Day Two

On our second day at Cienaguita, we headed up the mountain again, bright and early. We made another batch of concrete, five wheelbarrows full of sand and five 94 pound bags of cement mixed together by shoveling the mound from the bottom into a new pile and then repeating the process to put the pile back where we started. Then you flatten the mound and add five wheelbarrow loads of gravel. Make a trough in the middle and fill with water. With your shovel begin mixing the ingredients. Then mix it further as you load it into the wheelbarrow to be carried over to the foundation. The day before we had made it in batches of 6 wheelbarrow loads of sand and gravel and six bags of cement, but we only had a small corner to finish so Jaime told us to just do 5. When it was all mixed and poured, Jaime saw that we needed one more round after all. So we loaded up one more wheelbarrow load and got one more sack of cement. By 11:30 we were done and headed down the hill for lunch.

The food was a matter for lots of discussion and disagreement. Luckily, I like most everything and will try pretty much anything. Some of the oddities were amazing, even though the majority of the group will never know since they did not try them, but others were not so great. Josh and I made fun names for the things we were unsure of. I will delve into the food more in another post.

After lunch, which was a very normal meal of fish, salad, rice and beans, the girls and I sat by the road to see if we could drum up business for our Vacation Bible School. Soon there were kids all around and the men joined us in running around and playing with the kids. This always got too rambunctious for my tastes, so I would sit to the side with the calmer kids who wanted a safe place to watch the mayhem, but feel protected. We would laugh and point as the kids stole the hats of our fellow teammates and then chased each other around playing keep away. Eventually, the kids who were on their way home from school wandered on down the trail to go up the mountain towards home. Not one stayed for VBS. The men got their tools together and also headed up the hill. The girls looked at each other and three of them decided it was a good time to relax and headed towards our room. But three of the girls wanted to go up the hill and work some more. I pointed out that the men were headed to a different work site, one we had not gone to before. Our site still had wet concrete, so in order to keep working the men had discussed going to another site much further away. The girls had no idea where they were going. As much as a rest sounded good, I could not in good conscience let these young girls wander off alone so I decided to follow them.

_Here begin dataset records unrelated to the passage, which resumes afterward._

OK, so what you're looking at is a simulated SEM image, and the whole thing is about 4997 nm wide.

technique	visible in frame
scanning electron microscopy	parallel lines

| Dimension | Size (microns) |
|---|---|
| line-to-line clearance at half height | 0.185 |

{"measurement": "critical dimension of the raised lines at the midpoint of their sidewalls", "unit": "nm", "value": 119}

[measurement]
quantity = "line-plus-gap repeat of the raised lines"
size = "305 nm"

After crossing the bridge we were headed across the field when we ran into the native workers heading back towards the bridge. We asked where Jaime and Rhett were, thinking the guys were going to the different site and we could follow. Maybe it was not up the hill! ( I was silently hoping not to have to scale the cliff!) But they pointed us up the mountain. I figured they were headed back for more supplies. We climbed the mountain and got to our original work site. It was abandoned. So I took the girls to the site where Jaime and I had marked out another house, but once again no Jaime, no Rhett or any other member of our team. Two Ngobi girls that we knew from VBS the day before came by in their school uniforms and asked what we were looking for. When we told them, the oldest one (maybe 10 years old) walked to a nearby hut and asked her mom where Jaime and Rhett were. The mom told her and she came back, promising to take us to the men. As we began to walk, the girl again stopped to talk to an older woman who was out sewing. The woman told the girl the same thing her mom had about the men and the girl now felt positive she knew exactly where we were going. We walked out of the area and turned left down a dirt road. I made a mental note about the green house with white writing on it that said something in Spanish about God so we could find our way back. Then we began what seemed to us an epic journey.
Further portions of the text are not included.